When making bread dough, can sugar and salt solutions be used or should the sugar and salt be added dry?

  • In a very good recipe for pizza base the requested salt was to be added in solution. And the brewee's yeast in a separate solution. This might be related to your question.
    – Alchimista
    Feb 18, 2018 at 13:48

2 Answers 2


Either is fine, so long as you account for the liquid.

I normally add dry sugar or (rarely) salt at an early enough stage that the "proto-dough" is effectively still liquid and they will quickly dissolve, so it makes little difference. If adding at a later stage, a solution might be preferable for even distribution. Bring on the uptight bakers claiming you can't add stuff later (guess what, it still comes out bread...) And, of course, when using honey, molasses, or syrup, it's a solution whenever you add it.


Why would you want to? If you did (I can't see it being a problem), you would need to reduce the amount of water equal to the amount of solution you are using, so as not to over-hydrate.

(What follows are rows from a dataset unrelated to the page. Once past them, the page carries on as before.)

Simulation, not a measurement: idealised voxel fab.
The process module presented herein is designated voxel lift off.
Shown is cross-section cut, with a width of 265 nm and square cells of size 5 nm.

  • I have always taken the position that dissolving the sugar and salt in the water before adding the water to the flour would give a better distribution of the two solids in the dough. Also, I am thinking about weighing all ingredients as an approach to better consistency, just as a chemist would measure a volume of solution (or weigh it if you know the density). It appears from the comments that there are no pitfalls from the solution approach.